It seems, just as with deep NNs, sort of random how many layers are used. Is this always trial and error? Sort of not very scientific!


Hi @Fusseldieb

It’s not totally random approach, it’s somewhat systematic search (scientific) and it depends on the problem at hand and your experience (art).

The art part is that you already tried different number of layers and nodes for similar datasets, so you kind of have a “feeling” how many, what type etc., you need to start iterating.

The scientific part is that there are different hyperparameter optimization techniques.

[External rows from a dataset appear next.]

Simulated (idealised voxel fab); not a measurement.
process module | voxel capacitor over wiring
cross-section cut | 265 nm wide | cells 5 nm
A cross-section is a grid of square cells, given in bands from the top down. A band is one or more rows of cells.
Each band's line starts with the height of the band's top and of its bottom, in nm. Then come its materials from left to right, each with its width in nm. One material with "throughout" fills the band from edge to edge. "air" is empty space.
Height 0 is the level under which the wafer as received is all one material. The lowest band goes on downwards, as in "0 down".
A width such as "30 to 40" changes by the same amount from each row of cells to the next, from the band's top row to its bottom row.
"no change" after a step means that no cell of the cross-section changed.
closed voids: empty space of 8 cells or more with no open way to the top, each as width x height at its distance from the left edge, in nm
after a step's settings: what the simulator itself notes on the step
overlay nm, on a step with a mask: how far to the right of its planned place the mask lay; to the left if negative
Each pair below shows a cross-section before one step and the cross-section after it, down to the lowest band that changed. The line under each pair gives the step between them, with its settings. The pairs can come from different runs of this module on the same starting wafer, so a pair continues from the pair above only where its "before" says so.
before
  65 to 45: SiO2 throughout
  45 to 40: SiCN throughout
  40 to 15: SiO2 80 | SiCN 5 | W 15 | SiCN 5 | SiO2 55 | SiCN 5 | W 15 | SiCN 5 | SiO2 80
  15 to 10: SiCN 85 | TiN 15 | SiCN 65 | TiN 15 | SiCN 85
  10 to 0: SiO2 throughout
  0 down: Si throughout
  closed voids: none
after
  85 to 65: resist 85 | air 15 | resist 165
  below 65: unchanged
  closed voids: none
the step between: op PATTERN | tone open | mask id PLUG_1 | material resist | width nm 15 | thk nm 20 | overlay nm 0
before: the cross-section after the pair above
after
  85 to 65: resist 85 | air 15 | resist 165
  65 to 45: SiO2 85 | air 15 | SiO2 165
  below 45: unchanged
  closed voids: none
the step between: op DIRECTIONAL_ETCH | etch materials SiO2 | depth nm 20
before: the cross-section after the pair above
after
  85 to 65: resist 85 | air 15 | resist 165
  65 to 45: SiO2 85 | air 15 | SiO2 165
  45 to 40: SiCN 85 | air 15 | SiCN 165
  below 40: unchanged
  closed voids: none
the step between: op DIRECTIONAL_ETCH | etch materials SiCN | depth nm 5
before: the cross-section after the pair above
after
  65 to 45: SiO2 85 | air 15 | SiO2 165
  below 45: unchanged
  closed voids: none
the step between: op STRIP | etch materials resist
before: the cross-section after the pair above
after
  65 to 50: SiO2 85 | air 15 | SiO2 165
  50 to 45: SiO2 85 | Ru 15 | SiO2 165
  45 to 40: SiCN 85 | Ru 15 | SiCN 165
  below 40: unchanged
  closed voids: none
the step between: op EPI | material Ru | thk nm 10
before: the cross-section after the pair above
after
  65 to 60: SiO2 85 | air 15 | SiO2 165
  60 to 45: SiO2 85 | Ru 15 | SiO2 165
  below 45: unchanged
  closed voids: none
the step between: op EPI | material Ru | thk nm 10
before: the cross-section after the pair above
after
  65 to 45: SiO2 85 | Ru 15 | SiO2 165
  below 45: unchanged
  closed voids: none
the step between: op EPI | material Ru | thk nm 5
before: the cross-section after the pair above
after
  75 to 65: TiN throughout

For example, one simple approach for illustration:

  • just take the mean (or mode) of the labels (predicted variable) and predict that (the dumbest model possible and measure further models against that (on accuracy or whatever metric is most important));
  • then the simplest possible configuration - a linear regression (one layer, number of nodes is equal to number of features); and check how much you improved;
  • then start increasing the numbers of layers (and nodes) and check for the rate of improvement; the increase of layers could be exponential (like 2, 4, 8, 16) so you could find the upper limit early and not waste compute. The complexity of your data might indicate if you need more of a deep network or a wide network.
    This step (iterations on different architectures) is not very straightforward (the reason for “might” in previous sentence) because sometimes there are jumps (non-linear increase) in performance when you train for “long enough”.

Of course, the approaches differ for tabular data vs. vision vs. natural language etc. For example, from experience you might know that you would xgboost for tabular data, CNNs for vision, Transformers for natural language. And of course research/science vs. production/commerce is also a big factor of what you might try.

So, it’s a combination of scientific and “creative” or random approach.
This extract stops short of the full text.